Tuesday, April 28, 2009

Budget consequences

Today, the Board of Police Commissioners adopted a $175 million general fund budget for FY 09-10. This budget is $15 million short of what we would have needed to continue operating the department at 08-09 levels. This meant we had to make some hard choices, and try as we might, there will be an inevitable impact on public safety.

There has been much talk that this budget will not take officers off the street. Put simply, that’s impossible. No officers will be laid off, but attrition will reduce numbers. This budget has forced us to implement a hiring freeze. We have 21 fewer police officers than we did on this date last year. Another five to 10 will retire next month under our early retirement incentive program, and we typically lose one officer a week in normal turn-over. We have 31 recruits in the Academy right now who will be retained only if we are awarded a federal grant. Otherwise, they will be laid off, and our training investment in them will be lost. Even if we do keep them, they’ll likely make up just a third of the losses through attrition we expect this year.

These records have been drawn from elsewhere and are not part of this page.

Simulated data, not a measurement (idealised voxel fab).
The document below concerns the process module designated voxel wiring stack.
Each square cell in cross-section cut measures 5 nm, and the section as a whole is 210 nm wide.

A loss of officers will be felt immediately on June 1 when we must take 18 of them off the street to staff detention units at the patrol division stations. To cut overtime pay in the Headquarters Detention Unit, we have to pull all of the (civilian) detention officers downtown to Headquarters. We simply don’t have enough money to pay the overtime. As I had said would happen, cutting – in this case just freezing – civilian jobs will pull officers off the streets to do them.

Our median response time in March 2009 was 5.97 minutes. That’s from the time you call 911 to the time a police officer arrives at your door. That’s one of our lowest response times in history, and it’s been achieved by a larger workforce. When voters approved the public safety sales tax in 2002, they were promised 20 additional police officers a year. In the last 12 years, KCPD’s manpower has gone up 20 percent, and crime has fallen 30 percent. This is no coincidence. I fear that the budget cuts we got from the city will force us to undo our last three years of progress. Public safety comes with a dollar figure, and ours has been slashed.

About this time every year, there also are cries for consolidation with the city. This department is very open to that and has attempted it several times. We have repeatedly requested business plans from the City Manager’s Office on what such a consolidation would look like but have never received a plan. (Our department, however, has provided several such plans to the city. The latest was our plan to take over the policing of KCI Airport. The city declined to act on that report.) We are now in the process of combining IT functions with the city, but the city has yet to identify any savings that will result.

I can assure you that the men and women of this department will do everything they can, even with reduced resources, to continue to serve the public. We are motivated, and our officers have and will continue to put their lives on the line daily for the safety of our city.